Clean Air, Transportation Regulators Meet for Second Time; Report Spells Out Need for Action on Climate Change
For just the second time, the California Air Resources Board (ARB) and the California Transportation Commission (CTC) held a joint session to discuss potential alignment in transportation decision-making and investments. While CalBike and our partners who work closely with these powerful agencies remain hopeful, we’re concerned that December’s meeting saw abundant discussion…and meager alignment.
Central to this 2nd joint meeting’s agenda was the Air Resources Board’s newly-released jarring and unambiguous report in response to Senate Bill 150, analyzing why our state is failing to reduce greenhouse gases from California’s transportation system. How did these two agencies respond to the report’s message? The ARB, with the authority to enforce policy changes to achieve that reduction in car trips, was mostly quiet. The CTC, with the power of the purse when it comes to transportation investments, was mostly defensive. The California Bicycle Coalition helped win and continue to support one of the reforms mandating these meetings, just as we’ll continue our efforts to engage, attend, and report on future meetings, because we understand the impact day-to-day advocacy can offer our state’s climate and communities.
Although reforms like the one that mandated this joint meeting are critically needed, attendance was light, and two of our state’s most important agencies essentially told an audience mainly comprised of transportation bureaucrats and a small party of advocates that joint action was complex, and little could be done about it.
We disagree, and we also remain hopeful.
The current membership of those two agencies may be unwilling to push back against the political and economic interest groups that maintain California’s climate-destroying status quo, but the winds of change are strengthening. Both agencies have taken some important steps – both individually and working in junction. But as the report bleakly lays out, these initial efforts have been unsuccessful in meeting California’s greenhouse gas reduction goals.

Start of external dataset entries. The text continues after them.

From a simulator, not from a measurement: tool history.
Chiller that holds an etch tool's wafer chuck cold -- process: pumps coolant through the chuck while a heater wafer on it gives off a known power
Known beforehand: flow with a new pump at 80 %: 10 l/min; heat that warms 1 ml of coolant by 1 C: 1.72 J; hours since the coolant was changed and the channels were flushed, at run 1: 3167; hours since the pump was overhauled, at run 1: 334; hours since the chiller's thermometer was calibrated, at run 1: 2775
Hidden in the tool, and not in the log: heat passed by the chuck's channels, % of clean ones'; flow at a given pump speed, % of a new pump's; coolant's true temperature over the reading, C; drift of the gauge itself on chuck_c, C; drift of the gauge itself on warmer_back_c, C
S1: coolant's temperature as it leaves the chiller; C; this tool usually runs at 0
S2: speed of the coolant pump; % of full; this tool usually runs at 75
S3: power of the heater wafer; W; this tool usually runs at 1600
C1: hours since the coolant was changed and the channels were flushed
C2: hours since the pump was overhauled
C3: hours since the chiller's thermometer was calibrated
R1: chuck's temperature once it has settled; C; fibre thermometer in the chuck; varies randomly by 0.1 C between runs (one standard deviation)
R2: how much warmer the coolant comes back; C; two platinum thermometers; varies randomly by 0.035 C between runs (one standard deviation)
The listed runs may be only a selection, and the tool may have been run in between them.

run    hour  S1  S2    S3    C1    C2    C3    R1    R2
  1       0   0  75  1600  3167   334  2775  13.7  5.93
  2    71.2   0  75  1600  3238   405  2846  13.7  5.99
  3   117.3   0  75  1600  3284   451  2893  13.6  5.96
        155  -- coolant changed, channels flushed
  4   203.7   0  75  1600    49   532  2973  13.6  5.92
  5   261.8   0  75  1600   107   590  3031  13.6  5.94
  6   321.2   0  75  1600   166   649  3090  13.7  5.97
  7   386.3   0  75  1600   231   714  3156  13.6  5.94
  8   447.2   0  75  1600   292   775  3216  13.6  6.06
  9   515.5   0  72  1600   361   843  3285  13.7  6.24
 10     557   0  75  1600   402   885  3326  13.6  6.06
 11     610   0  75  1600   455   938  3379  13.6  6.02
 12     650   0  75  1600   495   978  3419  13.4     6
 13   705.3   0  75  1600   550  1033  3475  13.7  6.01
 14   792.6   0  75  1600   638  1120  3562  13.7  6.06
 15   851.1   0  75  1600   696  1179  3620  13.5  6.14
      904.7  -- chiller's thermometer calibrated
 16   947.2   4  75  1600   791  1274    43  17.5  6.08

What steps exactly has the state taken thus far? One of the report’s key findings is clear: “the overall ratio of dollars planned to be spent on roads versus on infrastructure for other modes in the largest regions of California has shown remarkably little shift”. In other words, the agencies may be making some progress in implementing robust California Climate Investments (CCI) or making a billion dollars of active transportation investments in the past five years, but these are minor solutions to a massive and urgent problem that demands significant action.
As the ARB’s damning report also spells out, goals and mandates for 2030 and beyond “will not be met without significant changes to how communities and transportation systems are planned, funded, and built.”
“We know both agencies have dedicated and hard-working staff who are effectively bettering the environment, beginning to redress a transportation system that was designed to foster environmental catastrophe and social exclusion. The recently released SB 350 report describing the potential coordinated actions they can take to ensure our most vulnerable populations have access to good and clean mobility opportunities is a great example.
“But they’ve simply refused to take the joint action needed to make the transformative change that the report makes clear is necessary to meet our climate change goals and reduce vast mobility inequities,” said Jared Sanchez, CalBike’s Senior Policy Advocate.
Refusing to take joint action in light of recent trends is essentially a statement of defeat and powerlessness, something our state’s implementing agencies are hardly known for. Approving billions of dollars of investments in our transportation system every year is hardly a feeble responsibility. As we have documented in the past, both the ARB and CTC have a long way to go, and it’s not the number of actions that they take but the quality of those actions that actually redress the systemic threats of deadly pollution, climate devastation, and entrenched mobility inequity. Sanchez also noted that the excuse heard several times at the joint meeting – that taking action to reduce the number of miles traveled in vehicles will hurt the economy – is based on the oft-repeated talking point that our transportation system is our state’s ‘engine for economic growth. This is not only a morally bankrupt argument, but one that rests on notions of outdated economic principles. Research has shown that inequity is, in fact, bad for economic growth.
CalBike is dedicated to ensuring that public attention on this issue does not dissipate and that the Legislature, leading officials, and most importantly incoming Governor Newsom make it clear that they take this report seriously. Our state cannot afford to lapse into a paralysis of indecision and wait for the next dire report to scare us before drifting once again into apathy and inaction.
We challenge the notion that the ARB and CTC can do little of substance. They have wide-ranging authority that has too often been used to support the bottom line of private industry in the name of economic progress – whether it’s the freight and goods movement, oil and natural gas, automobile, or the always-alluring emergent technology industries. While the needs of the privileged are catered to, it’s already been shown both agencies are clearly failing to meet the basic needs of the most marginalized communities in California.
Will this most recent SB 150 report impress upon both agencies the critical need to act now? Our regulators are well aware of the data suggesting that “more and accelerated action is critical for public health, equity, economic, and climate success” within our transportation sector. The report, and this second meeting, highlight the many ways that mobility shapes climate change and inequality in our state. The enduring actions and inactions shape the daily lives of not just the Californians today, but those of generations to come. CalBike will continue to advocate for California’s transportation policies to better serve all Californians, and we’ll update you as the state’s Air Resources Board and Transportation Commission continue their invaluable first steps at collaboration.